2021 Fantasy Baseball Draft Prep: How should we weigh stats from the shortened 2020 season?

USATSI

For as long as I've covered Fantasy Baseball, the one factor I'd say most separates the pros from the normies is their understanding of sample size.

In the first few weeks of every season, certain players would have outlier performances, people would write in saying they're ready to overreact to them, and I'd tell them they can't because of -- you guess it -- sample size.

Lather, rinse, repeat.

But that's in a normal season that spans 162 games. What do we do about the weird season that was, covering only 60? It still goes in the ledger as a complete season, and everything that came before it feels like ancient history. (Need a way to keep busy? Try jotting down 10 things that happened in 2019.) But normally, we'd say that anything that happened over the course of 60 games doesn't pass the sample size test.

Or would we?

Eno Sarris wrote an excellent piece for The Athletic last June, back when the most common proposals being bandied about were 48 games and 89 games. He wondered how much more "legitimate" an 80-game season would be than a 50-game season, and while I won't go into all of his thorough and convincing analysis, I will point out that he put the tipping point at 60 games. By his data, that's when a season becomes more or less legit, and by total coincidence, that's how long the season ended up being.

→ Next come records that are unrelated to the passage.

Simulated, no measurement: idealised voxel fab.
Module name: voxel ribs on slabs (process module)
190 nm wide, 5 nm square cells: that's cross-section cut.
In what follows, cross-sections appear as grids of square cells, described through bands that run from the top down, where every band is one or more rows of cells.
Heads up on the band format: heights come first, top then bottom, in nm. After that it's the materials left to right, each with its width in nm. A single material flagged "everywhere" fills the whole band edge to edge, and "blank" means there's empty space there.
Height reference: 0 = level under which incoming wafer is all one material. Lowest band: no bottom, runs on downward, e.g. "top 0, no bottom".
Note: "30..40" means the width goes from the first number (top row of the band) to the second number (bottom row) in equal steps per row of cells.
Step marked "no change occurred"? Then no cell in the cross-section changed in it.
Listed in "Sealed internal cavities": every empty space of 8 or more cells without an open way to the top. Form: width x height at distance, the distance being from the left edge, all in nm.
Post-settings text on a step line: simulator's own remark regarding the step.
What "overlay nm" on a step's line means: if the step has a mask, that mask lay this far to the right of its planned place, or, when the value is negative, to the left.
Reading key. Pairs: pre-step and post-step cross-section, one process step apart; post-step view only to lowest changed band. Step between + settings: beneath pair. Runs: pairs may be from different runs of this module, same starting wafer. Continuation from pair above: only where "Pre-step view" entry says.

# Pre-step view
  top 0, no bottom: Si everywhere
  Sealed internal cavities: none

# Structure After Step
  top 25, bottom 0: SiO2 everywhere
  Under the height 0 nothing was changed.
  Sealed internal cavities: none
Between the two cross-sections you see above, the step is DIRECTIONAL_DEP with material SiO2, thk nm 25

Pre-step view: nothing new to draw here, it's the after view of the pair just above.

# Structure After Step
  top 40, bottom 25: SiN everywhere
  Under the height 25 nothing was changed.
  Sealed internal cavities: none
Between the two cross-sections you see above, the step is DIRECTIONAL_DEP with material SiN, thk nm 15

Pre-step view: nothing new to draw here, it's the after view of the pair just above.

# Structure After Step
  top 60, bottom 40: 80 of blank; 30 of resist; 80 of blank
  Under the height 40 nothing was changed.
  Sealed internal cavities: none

Of course, his analysis was done on a team level and not an individual level. Introduce more examples of something, and you're sure going to get more exceptions. Still, it stood out to me because it backed up what I myself noticed when trying to come up with examples of crazy stat lines that would illustrate to my audience just how messed up things would be in a greatly reduced season. Back when 50 games seemed most likely, I was able to cobble together a list of players whose stat lines looked unrecognizable a mere 50 games into the previous season, but then when I tried to repeat the process for the eventual 60-game proposal, I came away frustrated.

Between 50 and 60 games in 2019, Martin Perez's ERA had jumped from 2.95 to 3.72. Rafael Devers' home runs had gone from six to nine, putting him on a more reasonable power pace in a season that ended with 32. The leaderboards no longer looked like a jumble of names but showed the right players on the right pages, even if not in exactly the right order. Sure, there were exceptions. I can cite well-worn examples like Yu Darvish and Jack Flaherty going bananas in the second half or Jose Ramirez's extended blip, but bottom line is that the league trends through the first 60 games of 2019 weren't so overwhelmingly nonsensical that it sufficiently backed up my point. I ended up illustrating it some other way.

Turns out that for the vast majority of players, 60 games may be enough to establish the general tenor of their season. And just to be intellectually consistent, I've long said that the appropriate time to begin questioning your assumptions about players (as opposed to kneeling before the altar of sample size) is six weeks in. A 60-game season put us closer to 10 weeks.

But wait ... should the 60 games in question be subject to the same scrutiny as any other 60-game stretch? There's also the small matter of the 2020 season being quite unlike any that preceded it. Players like J.D. Martinez and Josh Bell were among those who complained about a lack of video access due to health and safety protocols, and the absence of a firm timeline made a mess of training regimens. Players were forced to ramp up, then shut down, then ramp back up suddenly, and some were able to handle it better than others.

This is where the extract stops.